Electricity transmission charging rules are “restricting the development of major renewable energy projects”, says Claire Mack, Chief Executive of industry body Scottish Renewables.

The industry body has reaffirmed its calls for the UK Government and Ofgem, the energy regulator, to work together in the spirit of COP26 to achieve a solution to the Transmission Network Use of System (TNUoS) charging regime, as government had previously committed to do in its recent energy white paper.

Claire Mack, Chief Executive of Scottish Renewables

Claire Mack, Chief Executive of Scottish Renewables

As Claire Mack explained: “COP26 has exposed the urgency of the challenge facing our environment and the discussions which have taken place in Glasgow will be critical in shaping the future of our planet and our quality of life.”

Closer to home what Scottish Renewables believes we need now is for the UK Government and Ofgem to work together in the spirit of COP26 to ensure that Scotland’s world leading renewable energy industry can play its full role in advancing the UK towards achieving its own climate change ambitions.

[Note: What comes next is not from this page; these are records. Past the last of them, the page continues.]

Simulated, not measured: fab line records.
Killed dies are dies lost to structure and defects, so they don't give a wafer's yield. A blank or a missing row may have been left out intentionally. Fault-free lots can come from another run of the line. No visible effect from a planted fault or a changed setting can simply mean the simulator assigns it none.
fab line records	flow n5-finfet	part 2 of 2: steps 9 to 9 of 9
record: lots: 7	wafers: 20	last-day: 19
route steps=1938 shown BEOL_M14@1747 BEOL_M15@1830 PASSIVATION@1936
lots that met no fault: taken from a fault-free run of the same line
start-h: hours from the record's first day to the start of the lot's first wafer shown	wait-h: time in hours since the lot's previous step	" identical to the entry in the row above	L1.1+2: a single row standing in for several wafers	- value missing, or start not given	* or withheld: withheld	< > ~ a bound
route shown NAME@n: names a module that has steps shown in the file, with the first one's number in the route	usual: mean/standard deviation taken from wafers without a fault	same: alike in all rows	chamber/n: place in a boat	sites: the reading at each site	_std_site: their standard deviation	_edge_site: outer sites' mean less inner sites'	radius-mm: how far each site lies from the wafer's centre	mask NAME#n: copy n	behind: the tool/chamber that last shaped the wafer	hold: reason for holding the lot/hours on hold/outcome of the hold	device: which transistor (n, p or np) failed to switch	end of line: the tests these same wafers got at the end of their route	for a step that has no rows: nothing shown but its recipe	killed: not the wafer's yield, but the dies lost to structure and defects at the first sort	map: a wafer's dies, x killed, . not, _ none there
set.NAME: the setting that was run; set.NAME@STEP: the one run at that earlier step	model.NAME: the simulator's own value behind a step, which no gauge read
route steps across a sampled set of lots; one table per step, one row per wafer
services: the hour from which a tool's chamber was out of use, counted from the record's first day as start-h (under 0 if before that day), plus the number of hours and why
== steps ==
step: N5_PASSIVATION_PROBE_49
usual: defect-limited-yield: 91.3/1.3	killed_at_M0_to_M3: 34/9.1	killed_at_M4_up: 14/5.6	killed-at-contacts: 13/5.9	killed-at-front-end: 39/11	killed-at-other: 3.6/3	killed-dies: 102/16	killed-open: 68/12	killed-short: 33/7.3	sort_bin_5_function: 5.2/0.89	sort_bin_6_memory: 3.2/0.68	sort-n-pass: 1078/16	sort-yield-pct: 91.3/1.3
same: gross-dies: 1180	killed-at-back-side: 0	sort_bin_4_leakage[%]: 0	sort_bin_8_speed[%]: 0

But the current rules which govern how the electricity network is paid for were designed 30 years ago and are critically out of date according to Mack: “TNUoS remains enormously destructive to Scotland’s offshore wind industry which has access to 25% of Europe’s offshore wind resource, and of course our climate ambitions. These charges are volatile and unpredictable and penalise Scottish renewable energy projects to the tune of tens of millions of pounds every year.”

The Transmission Network Use of System charges which are levied on Scottish projects mean they are now almost 20% more expensive than equivalent projects in the south of England: “If the UK is to have any hope of meeting net-zero carbon emissions by 2050 and delivering on its ambitions for COP26 we must take advantage of every tool we have.”

A review and reform of TNUoS, which Scottish Renewables has consistently called for, will ensure that Scotland’s renewable energy industry can contribute to the reduction of carbon emissions.

Scottish Renewables represents around 265 member organisations working across all renewable energy technologies including wind, solar, wave and tidal, hydro and more, which now provide the equivalent of 97.4% of the electricity consumed in Scotland.

Claire Mack: “Scotland’s renewable energy sector is a vital part of the country’s economy, supporting thousands of jobs, bringing socio-economic benefits to some of our most remote regions, as well as offsetting billions of tonnes of carbon every year and it’s vital that the UK Government and Ofgem support it through reforming TNUoS.”